Think about what influences a passenger's decision process when they book a seat. Which factors influence their choice?

  • Window seat
  • Isle seat
  • Emergency exit
  • Space for wheelchair
  • Proximity to toilet
  • Proximity to travel partners
  • Etc ...

Personally unless one of these factors is relevant, I don't care where I sit - so having the seat chosen for me would provide a better experience.

I'd suggest thinking laterally. You don't need to stick to a graphical layout to allow your users to achieve their goals. Departing from this traditional format might even offer improvements.

  • 1
    I like this list of factors. 1 thing you could deduce from this is that it's not useful to display the seat number. That's only useful when you're on the bus trying to find your seat.
    – Rob
    Jan 20, 2012 at 15:21
  • @Rob: No, if not seat number then at least the row number is necessary. People have to remember where they are sitting without looking at the ticket.
    – dnbrv
    Jan 20, 2012 at 15:30

Here's my suggestion:

  • Show only 1/2 the amount of seats the bus can cater. This way, the user will have a bigger 'seat' button to click on. Users can scroll up/down to view the seats.
  • Have the legend displayed out of the seats screen; however do have it shown always at the top/bottom of the screen.
  • Provide some indicators where the features of the bus are. i.e. Doors, emergency exists, wheels, etc.
  • Provide (realistic) scaled representation of what the customers can expect in terms of size. (The aisle area seems to be like 3 seats width in your picture)
  • Use appropriate colors (depending on your customer demographics, audience culture) to show the different states of seats booking (In my cultural context, not available should be red, etc).
  • You probably need to provide more information such as the bus service number, routes, etc. to provide the context of what the user is booking for.
  • And most important of all, you should have a 'book it' button to allow reservation.

If you're still at the research phase, consider including in your web convention survey http://seatguru.com by Tripdvisor.

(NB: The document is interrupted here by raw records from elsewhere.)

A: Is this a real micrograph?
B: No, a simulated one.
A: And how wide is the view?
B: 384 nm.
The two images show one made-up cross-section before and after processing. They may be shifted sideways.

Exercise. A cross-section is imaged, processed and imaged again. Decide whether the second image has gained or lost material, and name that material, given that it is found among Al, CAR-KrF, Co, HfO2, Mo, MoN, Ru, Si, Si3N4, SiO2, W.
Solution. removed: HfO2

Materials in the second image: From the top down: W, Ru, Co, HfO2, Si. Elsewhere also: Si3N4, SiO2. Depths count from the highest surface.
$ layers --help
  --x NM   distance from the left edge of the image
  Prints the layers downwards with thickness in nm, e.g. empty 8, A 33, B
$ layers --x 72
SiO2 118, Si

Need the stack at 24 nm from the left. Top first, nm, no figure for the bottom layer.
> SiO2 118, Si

Users can search for a flight> when the flight appears in results, the plane is presented in an illustrated top level view> users then mouse over (impractical for iPad) seats for specific information about that particular seat. Info includes proximity to a toilet, is a TV screen in a head rest, class type and other useful info. There's also a handy inflight amenities key with clickable icons providing related details.

Some of Seatgurus features could translate well into your app.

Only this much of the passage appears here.